If you do come for a taste, don't expect to dine in style. There is a minimum of space on an open porch near the door (no indoor seats at all) and some picnic tables spread across the lawn. On a weekend afternoon, you will wait in line to place your order at a counter so tiny that the two employees have to squeeze around each other to scoop whatever flavor they need.
Dr. Mike's ice cream is not available pre-packed, and it is awe-inspiring to watch one of the kids behind the counter fill a pint to order. A heavy trowel is used to retrieve a mass of your chosen kind of ice cream from its tub and put it in the cardboard container. It is pressed deep inside, then more is fetched to mash on top. When the container is piled high with ice cream far above its rim, the pint-packer uses the trowel like a mallet, pounding to make the ice cream fit, even pushing it below the rim, so more can be laid on top. This continues until an impossibly huge amount of ice cream is compressed into the pint. The server takes a cardboard lid and eases it over the mounded-high ice cream so that the band around the circumference winds up fitting like a belt you wore three sizes ago.
And oh, what sundaes! By the time a shovel full of freshly whipped cream is plopped on top, the full-sized sundae completely fills a cardboard pint container. Among the toppings, take special note of the tart-sweet dark cherries, especially if chocolate malt ice cream happens to be on the board that day. And the hot fudge is some of the best anywhere – thick and glossy black, just minimally sweet. Dr. Mike's also makes outrageous milk shakes. Never in all the years we've come to this place have we seen the blades of the milk shake mixer work efficiently. Once everything is put into the tall silver beaker and the beaker is wedged into the blender, the shake-maker has to stand there poking at the ingredients and coaxing them to budge so that the ice cream, milk, and flavors will mix. Without such prodding, the machine's wand simply doesn't have enough torque to move ice cream so formidable.

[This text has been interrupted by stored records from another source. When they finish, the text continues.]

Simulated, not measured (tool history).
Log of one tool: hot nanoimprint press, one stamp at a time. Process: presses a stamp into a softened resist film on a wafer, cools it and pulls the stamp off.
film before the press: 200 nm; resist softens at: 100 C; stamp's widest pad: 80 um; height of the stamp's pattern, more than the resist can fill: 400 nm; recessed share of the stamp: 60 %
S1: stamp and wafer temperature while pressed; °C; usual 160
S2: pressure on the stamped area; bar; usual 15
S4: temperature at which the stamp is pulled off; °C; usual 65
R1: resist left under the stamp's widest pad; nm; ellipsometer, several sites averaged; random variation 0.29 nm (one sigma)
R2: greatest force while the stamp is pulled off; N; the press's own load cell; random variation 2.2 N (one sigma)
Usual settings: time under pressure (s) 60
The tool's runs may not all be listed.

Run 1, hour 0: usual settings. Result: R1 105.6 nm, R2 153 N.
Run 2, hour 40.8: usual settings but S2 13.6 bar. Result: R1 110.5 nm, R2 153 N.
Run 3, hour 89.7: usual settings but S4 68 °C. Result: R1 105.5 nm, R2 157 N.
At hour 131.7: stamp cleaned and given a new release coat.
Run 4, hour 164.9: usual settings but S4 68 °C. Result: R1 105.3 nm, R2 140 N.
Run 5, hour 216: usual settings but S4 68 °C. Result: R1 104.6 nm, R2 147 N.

Everything about Dr. Mike's bespeaks the single-minded passion of a man who has what he is quite certain is the best job on earth. As he swirls his tongue around a scoop of that morning's rich chocolate perched atop a cone, Robert Allison cries out, "I love it!" with the unabashed glee of a ten-year-old boy. "I love it so much that I figure I need to make the best there is. If I didn't, I'd have to go someplace else whenever I wanted a cone."